Strange Behavior for std::string When Used With +ltoa

I am seeing some strange behavior with HP-UX 11.11 and aCC A.3.xx
compilers.  Here is the test code:

 

#include <stdlib.h>

#include <string>

#include <iostream>

 

using std::cout;

using std::endl;

using std::flush;

 

int main()

{

            long lng1 = 1000;

            long lng2 = 2000;

            

            cout << "lng1 is " << lng1 << endl;

            cout << "lng2 is " << lng2 << endl;

//          cout << "lng2 is " << ltoa(lng2) << endl;   

 

            std::string s = std::string("lng1 = ")+ltoa(lng1)+", lng2 =
"+ltoa(lng2);

            cout<<s<<endl<<endl<<flush;

 

            return 0;

}

 

 

This is the output:

lng1 is 1000

lng2 is 2000

lng1 = 1000, lng2 = 1000

Notice that the lng2 value is 1000 instead of 2000 when used with +ltoa.

 

Now, uncomment the line 

cout << "lng2 is " << ltoa(lng2) << endl;

 

This is the output:

lng1 is 1000

lng2 is 2000

lng2 is 2000

lng1 = 1000, lng2 = 2000

Notice that the lng2 value is now displayed as 2000 when used with
+ltoa.

 

Is this a problem with the + operator in std::string?  The ltoa seems to
work okay by itself.  Why does adding the line cout << "lng2 is " <<
ltoa(lng2) << endl; make the +ltoa display the correct value?

 

Craig Chariton

Re: Strange Behavior for std::string When Used With +ltoa

Posted by Martin Sebor <se...@roguewave.com>.

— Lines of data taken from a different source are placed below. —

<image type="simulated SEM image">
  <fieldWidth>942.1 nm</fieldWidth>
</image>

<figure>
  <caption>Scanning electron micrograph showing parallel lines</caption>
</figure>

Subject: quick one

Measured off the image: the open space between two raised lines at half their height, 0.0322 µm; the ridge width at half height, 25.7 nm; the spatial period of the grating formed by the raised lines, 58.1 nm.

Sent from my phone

Craig Chariton (Cont.) wrote:
> I am seeing some strange behavior with HP-UX 11.11 and aCC A.3.xx
> compilers.  Here is the test code:
> 
[...]
> Is this a problem with the + operator in std::string?  The ltoa seems to
> work okay by itself.  Why does adding the line cout << "lng2 is " <<
> ltoa(lng2) << endl; make the +ltoa display the correct value?

ltoa() returns a pointer to an internal buffer which it overwrites
each time it's called.

 From the HP-UX ltostr(3C) man page:

   WARNINGS

   The return values for ltostr(), ultostr(), ltoa() and ultoa() point
   to data whose content is overwritten by subsequent calls to these
   functions by the same thread.

http://docs.hp.com/en/B2355-90694/ltostr.3C.html

Saving a copy of the string it points to before calling it again
would be one (inefficient) way of dealing with it:

     std::string s =
           std::string("lng1 = ")+std::string (ltoa(lng1))
         +", lng2 ="+std::string (ltoa(lng2));

A better way would be to use ostringstream to format the numbers:

#include <sstream>
#include <iostream>

int main ()
{
     const long lng1 = 1000;
     const long lng2 = 2000;

     std::cout << "lng1 is " << lng1 << '\n'
               << "lng2 is " << lng2 << '\n';

     std::ostringstream strm;
     strm << "lng1 = " << lng1 << ", lng2 = " << lng2;

     std::cout << strm.str () << '\n';
}

Martin